When an operational security expert thinks about hotel risks, we typically group them in these buckets:
- physical security
- technological risk
Travel security means you need to think about potential risks you may be exposed to and how you could mitigate them.
What about room security?
First, think you should do when you walk into any hotel room is walk around and identify all potential ingress points. Make sure that they are locked (windows, sliding doors, doors to adjoining rooms, etc).
The front door is your primary risk and anytime you are in the room, you should always use all of the protection mechanisms made available to you (lock, hasp and deadbolt).
When travelling, I always carry a light and cheap Addalock to provide an additional level of safety.
If I'm going to sleep and believe that the risk level may be higher than normal, I will stack the glass cups (water and coffee) in front of the door so any attempted opening will cause them to fall and wake me up.
Are peepholes in hotel rooms really an issue?
The short answer is yes. There are inexpensive adapters that reverse the magnification of a peephole and allow a threat actor to watch you inside your room. I have even seen some with smartphone adapters so you can even record video.

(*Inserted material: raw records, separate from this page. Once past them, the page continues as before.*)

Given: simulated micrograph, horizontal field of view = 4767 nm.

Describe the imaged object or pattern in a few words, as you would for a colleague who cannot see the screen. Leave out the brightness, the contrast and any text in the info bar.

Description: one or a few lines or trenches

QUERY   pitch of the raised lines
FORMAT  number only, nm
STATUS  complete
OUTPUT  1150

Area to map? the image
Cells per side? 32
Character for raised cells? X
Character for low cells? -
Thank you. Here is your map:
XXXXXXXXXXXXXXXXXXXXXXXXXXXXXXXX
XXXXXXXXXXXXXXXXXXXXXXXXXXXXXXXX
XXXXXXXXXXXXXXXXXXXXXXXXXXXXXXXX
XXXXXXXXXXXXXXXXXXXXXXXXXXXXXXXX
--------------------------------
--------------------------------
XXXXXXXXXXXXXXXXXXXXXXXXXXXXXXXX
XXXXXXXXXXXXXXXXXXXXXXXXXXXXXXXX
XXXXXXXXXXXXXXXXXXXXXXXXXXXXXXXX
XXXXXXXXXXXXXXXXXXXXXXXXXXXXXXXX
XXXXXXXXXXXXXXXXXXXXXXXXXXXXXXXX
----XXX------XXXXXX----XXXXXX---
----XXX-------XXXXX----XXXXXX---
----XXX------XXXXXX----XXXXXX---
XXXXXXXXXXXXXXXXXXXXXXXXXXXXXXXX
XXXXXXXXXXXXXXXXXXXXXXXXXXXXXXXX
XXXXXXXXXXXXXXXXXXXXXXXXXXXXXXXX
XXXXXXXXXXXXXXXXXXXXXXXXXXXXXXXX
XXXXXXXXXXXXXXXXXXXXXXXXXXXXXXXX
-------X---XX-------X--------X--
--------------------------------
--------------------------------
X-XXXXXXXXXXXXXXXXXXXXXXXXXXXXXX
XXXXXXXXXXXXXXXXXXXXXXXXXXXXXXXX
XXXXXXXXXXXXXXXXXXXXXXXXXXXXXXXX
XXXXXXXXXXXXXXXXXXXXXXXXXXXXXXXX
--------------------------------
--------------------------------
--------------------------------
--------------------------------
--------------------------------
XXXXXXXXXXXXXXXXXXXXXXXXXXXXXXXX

Tip: If the peephole doesn't have a cover built-in, roll up some toilet paper and shove it in the peephole.
Is a hotel safer than an AirBNB?
This is a question I receive regularly and the answer isn't simple.
Most AirBNBs are located in non-descript residential buildings and therefore could allow you to blend in with the locals. Remember that you have to trust the Airbnb host.
A hotel, on the other hand, is flashy and everyone knows where it is (forget about blending in) but these establishments typically have stronger better-designed security,
Hotels typically set up shop in safer neighbourhoods whereas an Airbnb can be anywhere.
You need to do some research and determine what your risk profile is and then determine which solution best meets your requirements.
What should I look for before booking a hotel room?
In an emergency situation, you are ultimately responsible for your own safety. An ounce of prevention is worth a pound of cure. Do your research before booking a hotel and the room. I generally want a non-biased third party to provide the below answers. If that is not possible then I try to stick to major Western chains that usually will be fairly honest with their answers.
- Choose a hotel where the room locks are electronics. This makes it harder for previous guests or “bad guys” to have access to your room. Ask for 2 copies of the room key and keep both on you. If you misplace or lose one, immediately notify the hotel and have replacements made.
- Make sure the room is equipped with a deadbolt lock and a peephole
- Most of us do not pay attention to the hotel’s fire suppression system but trust me this one is important. Make sure your room is equipped with a smoke detector and that each room (and the hallways) have visible sprinkler systems. In many countries, the fire response teams are not as fast, well equipped or trained as in North America.
- Make sure that the hotel environment is secure with proper fencing and that the guest areas are well lit (parking, hallways, ice rooms, etc).
- Generally, I prefer hotels where the elevator leaving the parking area only goes to the lobby (and not directly to the rooms).
- I try to make sure that any hotel I choose has adequate security personnel. I like to see uniformed security personnel that seem to be well trained and adequately equipped (in this case adequate depends on the area.) They should be willing to escort you to your room or vehicle if requested.
- I recommend you contact the foreign affairs ministry of your country (DFAIT in Canada, US Embassy for the USA, etc). Ask them about the area the hotel is located in and determine how safe it is.
How do I ensure my stuff hasn't been tampered with?
If you have read my other articles, I talk about hotels being a prime target for intelligence gathering. Where possible, take all of your "stuff" (passports, money, electronics, etc) with you. Sometimes that isn't possible or desirable, so what do you do.
Make sure everything is turned off (not in hibernation or sleep mode).
Use discreet alignment of your "stuff" to detect if anyone has tampered with it. Discreet alignment means that everything has been placed in specific ways so you will detect the slightest movement. As an example, maybe you place a water bottle 1 thumb away from the USB port of your laptop. When you come back, you will immediately know if someone tampered with that port (if the alignment is off).
You can also use cardinal bearings (alone or with discreet alignment). Cardinal bearings are basically compass headings. So you place the protective item (coffee cup in front of the sensitive USB port) and make sure the handle of the coffee cup has a perfect bearing of north. You can also use pens or anything else that is easy to move.
Once you have set up your environment, take pictures of it with your smartphone camera.
If you are being tracked, make sure everything looks natural. You do not want anyone to suspect that you are laying traps.
Using the do not disturb sign
In security, we want as much advanced notification as possible that something is wrong. The trick here is to place the do not disturb sign on your door but to do it in a way that is unique but natural. As an example, instead of letting the sign just hang freely from the handle, you place the edge into the door frame so it is on a slight angle. To most people, it will seem like you left in a hurry and the sign justs got stuck in the door. If you come back and the sign is no longer on an angle stuck in the door frame (aka it is hanging freely), that means someone was in your room and that you should approach with caution.